REALITY—A Synthesis Of Thomistic Thought
by Garrigou-Lagrange
CH59: EFFICACIOUS GRACE
Treating the questions of God's foreknowledge, of predestination and of grace, many Molinists, in order to denote themselves as Thomists, refer to classic Thomism under the name of "Bannesianism." Informed theologians see in this practice an element of pleasantry, even of comedy.
Our purpose here is to insist on a principle admitted by all theologians, a principle wherein Thomists see the deepest foundation of the distinction between grace sufficient and grace efficacious.
The Problem
Revelation makes it certain that many graces given by God do not produce the effect (at least the entire effect) toward which they are given, while other graces do produce this effect. Graces of the first kind are called sufficient graces. They give the power to do good, without bringing the good act itself to pass, since man resists their attraction. The existence of such graces is absolutely certain, whatever Jansenists say. Without these graces, God, contrary to His mercy and His justice, would command the impossible. Further, since without these graces sin would be inevitable, sin would no longer be sin, and could not justly be punished. Judas could have really here and now avoided his crime, as could the impenitent robber who died near our Savior.

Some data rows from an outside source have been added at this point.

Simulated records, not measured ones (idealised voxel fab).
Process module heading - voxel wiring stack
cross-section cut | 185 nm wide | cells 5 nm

Graces of the second kind are called efficacious. They not only give us real power to observe the precepts, but carry us on to actual observance, as in the case of the penitent robber. The existence of actual efficacious grace is affirmed, equivalently, in numerous passages of Scripture. Ezechiel [1437] says, for example: I will give you a new heart and put in you a new spirit, I will take away your heart of stone, and give you a heart of flesh. I will put My spirit in you and bring it about that you follow My commands and observe and practice My laws. Again, the Psalmist says: [1438] All that God wills, He does. The word "wills" must here be understood as meaning all that God wills, not conditionally, but absolutely. Thus He wills a man's free conversion, that of Assuerus, e. g.: at the prayer of Esther: [1439] Then God changed the wrath of the King into mildness. God's omnipotence is, in these texts, assigned as reason for the infallible efficacy of God's decree. [1440].
The Second Council of Orange, against the Semi-Pelagians, after citing many of these texts, says of the efficaciousness of grace: [1441] Whenever we do good, God, in us and with us, brings our work to pass. Hence there is a grace which not only gives real power to act right (a power which exists also in him who sins): but which produces the good act, even while, far from excluding our own free cooperation, it arouses rather this cooperation, carries us on to consent.
St. Augustine [1442] thus explains these same texts: God, by His power, most hidden and most efficacious, turns the king's heart from wrath to mildness.
The great majority of older theologians, Augustinians, Thomists, Scotists, hold that the grace called efficacious is efficacious of itself, because God wills it to be so, not because we will it to be so, by an act of consent foreseen by God. God is, not a mere spectator, but the Author of salvation. How is grace self-efficacious? Here these older authors differ. Some recur to the divine motion called premotion, some to what they call "victorious delectation," some to a kind of attraction. But, amid all differences, they agree that grace is of itself efficacious.
Molina, on the contrary, maintains that grace is efficacious extrinsically, by our consent, foreseen by scientia media. This scientia media has always been rejected by Thomists, who say that it implies a passivity in God relative to our free determinations (futuribilia, and future): and that it leads to "determination by circumstances" (since it is by knowledge of these circumstances that God would foresee what man would choose). Thus the very being and goodness of the will and salutary choice would come from man and not from God. Granted equal grace to each, says Molina, [1443] it can come to pass that one is converted, the other not. Even with a smaller aid of grace one can rise, while another with greater grace does not rise, and remains hardened.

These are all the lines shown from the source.